Leslie Lohman Museum



Principal Artists Exhibiting at Adonis Art Part 3

By Stewart Hardman and David Jarrett


This is the continuation of a series of articles on Adonis Art, London’s only gay art gallery, begun in The Archive #11. The gallery is located in the Earls Court section of London at 1b Coleherne Road, London, SW10 9BS (telephone and fax 011 44 20 7460-3888). Adonis Art was founded in 1995 by Stewart Hardman.


Fraser Diesel
Fraser Diesel was born in South Africa and studied art at Rand University. He continued his studies in London at the St. Martins School of Art. On returning to South Africa he pursued a successful career as an advertising art director, but the pull of painting led to his returning to London in the late 1960s as a full-time painter.

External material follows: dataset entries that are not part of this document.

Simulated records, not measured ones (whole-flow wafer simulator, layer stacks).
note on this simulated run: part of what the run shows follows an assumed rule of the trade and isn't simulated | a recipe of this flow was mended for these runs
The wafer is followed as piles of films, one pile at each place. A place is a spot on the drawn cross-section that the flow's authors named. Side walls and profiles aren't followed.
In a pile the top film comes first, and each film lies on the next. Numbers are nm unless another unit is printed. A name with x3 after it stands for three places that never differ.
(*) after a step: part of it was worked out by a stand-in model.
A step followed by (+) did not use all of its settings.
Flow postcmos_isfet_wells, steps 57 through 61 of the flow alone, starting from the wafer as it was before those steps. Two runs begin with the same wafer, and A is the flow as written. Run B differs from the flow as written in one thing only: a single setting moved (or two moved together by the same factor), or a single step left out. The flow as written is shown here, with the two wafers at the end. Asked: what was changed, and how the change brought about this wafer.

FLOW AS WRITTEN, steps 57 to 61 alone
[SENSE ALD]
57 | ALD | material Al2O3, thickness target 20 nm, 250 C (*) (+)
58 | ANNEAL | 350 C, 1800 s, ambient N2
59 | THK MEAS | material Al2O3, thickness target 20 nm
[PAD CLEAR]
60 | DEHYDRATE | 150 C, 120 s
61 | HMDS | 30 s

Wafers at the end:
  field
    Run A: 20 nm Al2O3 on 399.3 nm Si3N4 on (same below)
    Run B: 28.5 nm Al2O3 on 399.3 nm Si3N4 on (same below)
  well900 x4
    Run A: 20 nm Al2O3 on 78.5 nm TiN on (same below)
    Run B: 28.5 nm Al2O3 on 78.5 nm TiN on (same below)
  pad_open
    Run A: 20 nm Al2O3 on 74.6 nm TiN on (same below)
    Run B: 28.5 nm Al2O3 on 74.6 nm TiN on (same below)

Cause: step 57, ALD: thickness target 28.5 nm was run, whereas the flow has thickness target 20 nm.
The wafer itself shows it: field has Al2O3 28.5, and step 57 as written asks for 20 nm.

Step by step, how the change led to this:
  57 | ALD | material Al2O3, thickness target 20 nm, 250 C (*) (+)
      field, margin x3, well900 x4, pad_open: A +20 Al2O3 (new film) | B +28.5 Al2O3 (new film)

Diesel is most well known for his abstract paintings, which recall his childhood on a remote farm in the Kalahari Desert and the Hottentot people who lived in the area, but he has always drawn and painted the male nude from life, and this continues to be a major facet of his work. His elegant, elongated figures are uniquely identifiable whether drawn in charcoal or painted in oils.

Fraser Diesel’s paintings are in collections all over the world, including the collection of Vera Vrost in Munich and Sarah Vignola in San Remo.


Johan Ekkel
Johan Ekkel graduated from the Royal Academy of Art and Design in Den Bosch, the Netherlands, and for 20 years worked as an illustrator for advertising agencies and book and magazine publishers. During this stage of his career, he won awards from the Dutch Art Directors Club and also from the Netherlands Post Office for his stamp designs.

Since taking early retirement in 1997 he has returned to his first love–painting and drawing the male nude. His works often have a feel of Italy about them. He works in oil and paints in intense colors as if working in the Mediterranean sun. He likes to paint the male body in extreme poses, testing his technical ability often placing his subjects are painted with water, especially the shower or the bath. Johan Ekkel lives and works in Amsterdam.


Zoran Korac
Zoran Korac was born in Skopje, Macedonia, in 1962 of an artistic mother and a military father. All through his school days he excelled at art and his ambition was to become a painter when he left school. He cultivated artists and professors at the academy during his school days and spent his time learning the basic techniques as an unofficial apprentice to them.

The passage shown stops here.